The doctrines of the Reformation had early obtained a footing in
various parts of the Netherlands. At first it was the teaching of Luther
and of Zwingli which gained adherents. Somewhat later the Anabaptist
movement made great headway in Holland and Friesland, especially in
Amsterdam. The chief leaders of the Anabaptists were natives of Holland,
including the famous or infamous John of Leyden, who with some thousands
of these fanatical sectaries perished at Muenster in 1535. Between 1537
and 1543 a more moderate form of Anabaptist teaching made rapid progress
through the preaching of a certain Menno Simonszoon. The followers of
this man were called Mennonites. Meanwhile Lutheranism and Zwinglianism
were in many parts of the country being supplanted by the sterner
doctrines of Calvin. All these movements were viewed by the emperor
with growing anxiety and detestation. Whatever compromises with the
Reformation he might be compelled to make in Germany, he was determined
to extirpate heresy from his hereditary dominions. He issued a strong
placard soon after the diet of Worms in 1521 condemning Luther and his
opinions and forbidding the printing or sale of any of the reformer's
writings; and between that date and 1555 a dozen other edicts and
placards were issued of increasing stringency. The most severe was the
so-called "blood-placard" of 1550. This enacted the sentence of death
against all convicted of heresy--the men to be executed with the sword
and the women buried alive; in cases of obstinacy both men and women
were to be burnt. Terribly harsh as were these edicts, it is doubtful
whether the number of those who Suffered the extreme penalty has not
been greatly exaggerated by partisan writers. Of the thousands who
perished, by far the greater part were Anabaptists; and these met their
fate rather as enemies of the state and of society, than as heretics.

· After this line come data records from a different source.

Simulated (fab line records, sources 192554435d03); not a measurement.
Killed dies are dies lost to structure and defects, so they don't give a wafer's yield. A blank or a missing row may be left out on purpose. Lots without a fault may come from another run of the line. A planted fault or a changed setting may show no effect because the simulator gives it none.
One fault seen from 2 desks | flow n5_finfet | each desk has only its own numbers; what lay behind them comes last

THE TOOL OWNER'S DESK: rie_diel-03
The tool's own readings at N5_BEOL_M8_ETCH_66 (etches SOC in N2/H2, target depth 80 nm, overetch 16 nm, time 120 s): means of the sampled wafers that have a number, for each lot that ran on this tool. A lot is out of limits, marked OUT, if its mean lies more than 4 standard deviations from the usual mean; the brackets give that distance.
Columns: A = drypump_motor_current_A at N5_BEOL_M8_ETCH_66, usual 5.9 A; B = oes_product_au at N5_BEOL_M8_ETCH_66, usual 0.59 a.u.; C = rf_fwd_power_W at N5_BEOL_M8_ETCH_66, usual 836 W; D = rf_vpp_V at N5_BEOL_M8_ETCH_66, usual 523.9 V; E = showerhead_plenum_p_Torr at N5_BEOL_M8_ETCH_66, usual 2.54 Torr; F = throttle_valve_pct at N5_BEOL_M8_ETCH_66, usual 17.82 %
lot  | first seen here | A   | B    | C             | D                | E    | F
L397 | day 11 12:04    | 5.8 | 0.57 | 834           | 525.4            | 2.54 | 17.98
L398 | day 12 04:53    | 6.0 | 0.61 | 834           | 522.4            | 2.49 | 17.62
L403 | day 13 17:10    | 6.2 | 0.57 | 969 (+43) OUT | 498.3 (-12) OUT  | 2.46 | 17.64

They were political as well as religious anarchists.
In the time of Charles the trade and industries of the Netherlands were
in a highly prosperous state. The Burgundian provinces under the wise
administrations of Margaret and Mary, and protected by the strong arm of
the emperor from foreign attack, were at this period by far the richest
state in Europe and the financial mainstay of the Habsburg power.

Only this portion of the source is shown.